After a month or more of buggerage with the Linux PC, I'm pleased to have a diversion in the form of a loominum throttle body housing for a colleague (Toolchimp). Originally the drg called for a piece of 20mm but my cupboard was bare. Mother Hubbard. Finally I twigged that I have a piece of 19mm plate that will do the trick. He modified the model and we have a plan.
Import Solidworks to Fusion 360:
The original model was created in Solidworks and I need to get that into Fusion so I can create the CAM toolpaths etc. Luckily, my paid-for version supports import of SW files rather than forcing export to STP or IGS first. I think this basically means the models have their parametric data.
As well as the model, there's a drawing. Not needed for my purposes but it's good to have something to check the import against.
Looks fairly convincing!
Having imported it into Fusion, I created my own drawing so I can figure out stock sizes, tool and toolpath options etc.
Preparing the stock:
This drawing allows me to look for suitable stock. As mentioned, there was a piece staring me in the face. Flash up the bandsaw, which is just big enough to cope with the max dimensions if I flip the piece half way through.

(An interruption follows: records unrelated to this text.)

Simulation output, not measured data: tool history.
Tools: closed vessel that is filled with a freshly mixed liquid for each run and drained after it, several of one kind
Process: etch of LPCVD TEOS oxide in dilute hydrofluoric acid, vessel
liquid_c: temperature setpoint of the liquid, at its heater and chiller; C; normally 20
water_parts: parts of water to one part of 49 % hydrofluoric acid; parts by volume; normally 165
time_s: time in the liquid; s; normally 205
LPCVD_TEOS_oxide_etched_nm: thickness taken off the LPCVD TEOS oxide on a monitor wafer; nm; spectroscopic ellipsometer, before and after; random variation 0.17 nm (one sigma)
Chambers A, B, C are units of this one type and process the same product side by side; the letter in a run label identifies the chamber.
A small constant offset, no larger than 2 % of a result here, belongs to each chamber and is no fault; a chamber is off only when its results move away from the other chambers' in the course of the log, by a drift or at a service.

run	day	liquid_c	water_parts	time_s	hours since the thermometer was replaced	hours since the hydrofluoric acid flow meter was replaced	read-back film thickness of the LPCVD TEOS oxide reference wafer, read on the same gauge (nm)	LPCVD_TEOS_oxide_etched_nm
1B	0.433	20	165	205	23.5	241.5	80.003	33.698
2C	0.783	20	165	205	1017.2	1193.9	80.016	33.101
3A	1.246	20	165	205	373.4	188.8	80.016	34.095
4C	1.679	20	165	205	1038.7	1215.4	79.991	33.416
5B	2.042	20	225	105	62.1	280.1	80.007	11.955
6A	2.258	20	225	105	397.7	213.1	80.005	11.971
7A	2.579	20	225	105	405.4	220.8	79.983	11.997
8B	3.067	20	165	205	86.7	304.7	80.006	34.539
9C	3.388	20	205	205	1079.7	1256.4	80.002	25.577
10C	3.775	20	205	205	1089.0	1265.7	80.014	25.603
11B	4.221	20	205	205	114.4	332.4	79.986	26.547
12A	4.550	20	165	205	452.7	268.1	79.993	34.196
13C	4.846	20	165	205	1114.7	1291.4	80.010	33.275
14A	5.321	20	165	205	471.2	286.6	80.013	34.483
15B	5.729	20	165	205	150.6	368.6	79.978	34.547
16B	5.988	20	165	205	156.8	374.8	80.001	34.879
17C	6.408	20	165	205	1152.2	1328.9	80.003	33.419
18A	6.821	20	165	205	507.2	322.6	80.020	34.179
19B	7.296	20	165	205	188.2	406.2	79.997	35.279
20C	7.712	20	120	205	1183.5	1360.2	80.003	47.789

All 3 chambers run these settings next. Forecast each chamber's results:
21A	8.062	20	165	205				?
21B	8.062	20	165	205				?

Then clean / square it up manually:
Creating the CAM toolpaths:
Then set up the stock and create the toolpaths in Fusion. Top side:
Second operation / bottom side:
This is what we should end up with:
I have a 2.4mm router bit, not a 2.5mm cutter, so will need to cut both directions (2 passes, 0.1mm radially spaced) to end up with the correct 2.5mm width on the smaller o-ring groove. That's easy enough:
Off we go:
So first, drill the 4 holes so I can hold the stock onto a sacrificial base. This is an 8.5mm carbide drill:
Ready for action. Yes, I've ensure the retract height (10mm) is greater than the height of the bolts (8.5mm).
Outline and internal bore and o-ring groove created - now for the fillets:
Sorted. Flip over and pick up the centre line of the bore, which is my origin / datum.
Video of roughing out and (beginning) the finishing of the conical bore. The iPhone and its camera had a bit of a funny turn at this point, so I lost the finishing operation for the conical face:
Had to remove the bolts and use toolmaker's clamps to allow access to the 0-ring groove:
Close but no contact!
Can't really tell from this pic but the o-ring groove is pretty smooth at the bottom surface:
Contact Point Boundary:
I needed to repeat the final operation to get the base of the conical face like the model. This is to do with the "contact point boundary" option which must be selected, otherwise the cutter won't cut all the way up to the edge of the shoulder. This is what we need / get with the CPB check box enabled in the "geometry" tab of the 2D Contour operation:
Machine / spindle power calculation:
Before running the roughing operation, I thought I'd use my new spindle power calculator to sanity check what sort of margin I have on the available shaft power. I can't imagine this operation would overcome the 3kW Yaskawa drive but it's a good chance to try it out. As expected, it looks pretty reasonable. having said that, I haven't correlated the estimation against any actual figures from the drive during operation.
Came out well. No cockups or broken tools. The paint needs to be stripped off and some minor deburring done - none specified on the drawing and some sections around the bolt holes didn't leave much meat.